I think it would be nice to have the option to hyperlink with different text showing, like any basic HTML hyperlinking. Like I can even do in this forum if I needed to.
Visually, having the url just there isn’t appealing.
It’s simple Bill. In the age of the internet, we want an URL in a text field. This is about the simplest thing you could ever ask of a web based product. Albeit an extremely limited product…
Indeed, I totally agree. However, I am only offering the community insight about a relatively useful approach to overcome this essential [web link] requirement that has been asked for and addressed by many apps since what - late 1997?
It’s not as if the separation of URLs and link names is a new thing, right? In fact, to put this into perspective, it’s very likely that this basic [web] concept was possible before the Airtable developers were born.
It is, and this specific request was initially created in 2016, so it’s coming up on half-a-decade. No reasonable and common feature expectation should be allowed to languish for a half-decade which is roughly the equivalent of 35 Internet years.
What’s the Problem?
My hypothesis is that this feature is challenging for the Airtable team because of some early architectural choices. Have you often wondered why so many Airtable apps suffer from formula field bloat? (i.e., multiple formula fields that serve to create intermediate or final values from other field values)
Unlike the vast majority of spreadsheet apps where multiple property layers make it possible for a single cell to have both a formula and a value, Airtable doesn’t support this design. And I believe that the inability to store a URL with a link name and render it with grace and beauty is because of this design limitation.
But even if my assessment is accurate, we can’t broadly indict Airtable for making this design choice any more than we can assume they aren’t doing something about it as we chat. This, and many other seemingly obvious requirements, happen in all products and tend to wane as the product and the customer base matures.

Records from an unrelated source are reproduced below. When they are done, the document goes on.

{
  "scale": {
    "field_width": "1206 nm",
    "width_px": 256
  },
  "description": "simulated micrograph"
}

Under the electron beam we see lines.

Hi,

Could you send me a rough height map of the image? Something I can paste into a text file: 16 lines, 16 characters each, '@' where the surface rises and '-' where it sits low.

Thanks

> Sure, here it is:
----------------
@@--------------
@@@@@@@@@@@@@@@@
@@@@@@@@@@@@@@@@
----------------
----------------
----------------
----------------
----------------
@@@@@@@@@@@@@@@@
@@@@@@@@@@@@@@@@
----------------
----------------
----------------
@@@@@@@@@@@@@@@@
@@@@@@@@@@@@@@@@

In the meantime, there are now a few remedies where there were none at all just 6 months ago. They’re not ideal remedies and they often require scripting in a “code-free” solution, a deep irony that does not escape my sense of humour.
Apparently you didn’t read my response or I wasn’t entirely clear in my prose. Airtable is actually more than five years old and they do support linked URLs as evidenced by my screen shots. I don’t build or support any Airtable solution that openly displays URLs unless specifically asked to do so by my clients.
I get it; you’re upset that Airtable doesn’t work like other products in the “sheets” genre; that’s a fair criticism that I fully agree with and stated as much. However, dredging up complaints from 2018 that are no longer completely accurate reflections about the current state of Airtable is not helpful to users or to encourage Airtable to do better.
Scandalous?
In the grand scheme of things that should be addressed in Airtable, this feature doesn’t even make the top 25. :winking_face: If lack of integrated and native support for embedded field is scandalous, half the stuff I delivered to clients last week should be on the front page of the Enquirer.
The real problem was that it wasn’t documented that URLs can be added by enabling a long text to with rich text formatting… This the enables full URL functionality. However, I couldn’t find a single reference in any support material explaining this…
Yep - this approach is not ideally documented to show these dependencies. But, rich-text implies embedded links which [then] implies the use of a [long] text field as if it were simply a smart [short] text field with embedded URL abilities. It’s the classic definition of a workaround, so it’s not surprising this is not fully documented.
What’s more surprising is Airtable 's markdown documentation doesn’t appear to reflect the actual behaviour of rich-text links.
I find that I am able to enter some Markdown formatting when typing text, such as bold, italic, lists, checkboxes, but not others.
I find that if I copy/paste text, Airtable does some behind-the-scenes processing to adjust Markdown code. For example, if I copy bold text from a rich text field and paste it in a different app, it won’t be bold in the other app. If I copy Markdown source text into a rich text field, the markdown syntax is escaped and shows up as plain text.